UNITED STATES DISTRICT COURT NORTHERN DISTRICT OF CALIFORNIA
Apr 12, 2013
Case No.: 12-cv-01172-YGR (N.D. Cal. Apr. 12, 2013)

Opinion

Case No.: 12-cv-01172-YGR

04-12-2013

JASON TRABAKOOLAS and SHEILA STETSON, individually and on behalf of all others similarly situated, Plaintiffs, v. WATTS WATER TECHNOLOGIES, INC., et al., Defendants.


ORDER REGARDING PRIVILEGE DISPUTE

INVOLVING COUNSEL FOR LIBERTY MUTUAL

INSURANCE COMPANY

The Court has reviewed the parties' submissions regarding their dispute relating to conversations between Plaintiffs Jason Trabakoolas and Sheila Stetson and counsel for Liberty Mutual Insurance Company ("Liberty Mutual"). Plaintiffs assert that "[t]he communications involved legal advice with respect to the water damage to their respective properties caused by Defendants' failed [t]oilet [c]onnectors." (Plaintiffs' Brief Showing Cause Regarding Attorney-Client Communications ["Plaintiffs' Brief"] at 1 [Dkt. No. 112].) Defendants argue that Plaintiffs did not call the attorneys to seek legal advice or representation, and that Plaintiffs were "cold-called" for the purpose of soliciting named representatives for this action, which cannot create an attorney-client relationship. (Defendants' Brief on the Order to Show Cause Regarding Discovery of Communications with Plaintiffs' Insurance Company ["Defendants' Brief] at 1 [Dkt. No. 115].)

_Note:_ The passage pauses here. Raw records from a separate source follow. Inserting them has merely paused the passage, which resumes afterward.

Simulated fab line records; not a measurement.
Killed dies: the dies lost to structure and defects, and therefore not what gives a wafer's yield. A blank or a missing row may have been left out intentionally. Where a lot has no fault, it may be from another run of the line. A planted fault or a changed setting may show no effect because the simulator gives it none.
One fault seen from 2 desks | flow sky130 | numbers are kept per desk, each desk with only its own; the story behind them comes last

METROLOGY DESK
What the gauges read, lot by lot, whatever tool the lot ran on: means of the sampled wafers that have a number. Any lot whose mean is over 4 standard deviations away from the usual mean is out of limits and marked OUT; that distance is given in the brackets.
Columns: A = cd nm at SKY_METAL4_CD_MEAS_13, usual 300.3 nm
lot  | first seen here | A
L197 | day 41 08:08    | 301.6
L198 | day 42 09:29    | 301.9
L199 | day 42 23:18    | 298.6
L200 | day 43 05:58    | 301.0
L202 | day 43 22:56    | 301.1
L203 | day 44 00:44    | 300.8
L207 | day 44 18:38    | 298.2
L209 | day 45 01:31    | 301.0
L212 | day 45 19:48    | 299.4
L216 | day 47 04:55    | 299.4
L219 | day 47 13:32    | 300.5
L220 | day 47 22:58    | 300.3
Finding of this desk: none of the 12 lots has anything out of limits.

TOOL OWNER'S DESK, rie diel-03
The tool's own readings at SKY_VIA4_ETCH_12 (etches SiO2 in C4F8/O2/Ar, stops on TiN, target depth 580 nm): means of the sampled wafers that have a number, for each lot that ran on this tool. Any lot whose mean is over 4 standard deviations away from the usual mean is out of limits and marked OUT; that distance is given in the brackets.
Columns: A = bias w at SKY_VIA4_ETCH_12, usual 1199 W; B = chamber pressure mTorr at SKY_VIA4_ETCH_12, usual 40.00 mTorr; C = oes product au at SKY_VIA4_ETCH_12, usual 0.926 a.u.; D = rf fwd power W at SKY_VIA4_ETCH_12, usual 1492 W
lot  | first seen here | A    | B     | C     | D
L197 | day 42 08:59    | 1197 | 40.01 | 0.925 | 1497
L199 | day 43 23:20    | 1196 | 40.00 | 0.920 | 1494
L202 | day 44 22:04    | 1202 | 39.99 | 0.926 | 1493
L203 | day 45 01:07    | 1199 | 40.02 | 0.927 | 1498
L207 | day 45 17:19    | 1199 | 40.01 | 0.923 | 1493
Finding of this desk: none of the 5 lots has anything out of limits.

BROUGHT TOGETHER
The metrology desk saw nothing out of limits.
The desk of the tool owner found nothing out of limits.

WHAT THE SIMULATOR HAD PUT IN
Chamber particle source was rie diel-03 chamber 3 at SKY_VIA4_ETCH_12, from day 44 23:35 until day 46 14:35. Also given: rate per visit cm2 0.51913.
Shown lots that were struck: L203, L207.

For the reasons set forth below, the Court finds that the communications at issue are not privileged and ORDERS Plaintiffs Trabakoolas and Stetson to re-appear for depositions not to exceed 45 minutes per person to answer questions regarding said communications with Liberty Mutual's counsel.

I. BACKGROUND

Plaintiffs each suffered extensive water damage to their homes in 2011 when a toilet connector, allegedly manufactured by Defendants, failed. (First Amended Complaint ¶¶ 11-13 & 15-17 [Dkt. No. 69].) Plaintiffs each had an insurance contract with Liberty Mutual that covered aspects of water damage to their homes. (Plaintiffs' Brief at 2.) Liberty Mutual paid Plaintiffs' claims for water damage. The insurance contract gave Liberty Mutual the right to investigate, evaluate, and determine whether to pursue a claim for subrogation for its insured losses. (Plaintiffs' Brief at 2.)

(Declaration of Todd Benoff in Support of Defendants' Brief on the Order to Show Cause Regarding Discovery of Communications with Plaintiffs' Insurance Company [Dkt. No. 115 & 115-1], Ex. A (Videotaped Deposition of Sheila A. Stetson ["Stetson Dep."]) 13:3-22) and Ex. C (Videotaped Deposition of Jason Trabakoolas ["Trabakoolas Dep."]) 112:8-14.)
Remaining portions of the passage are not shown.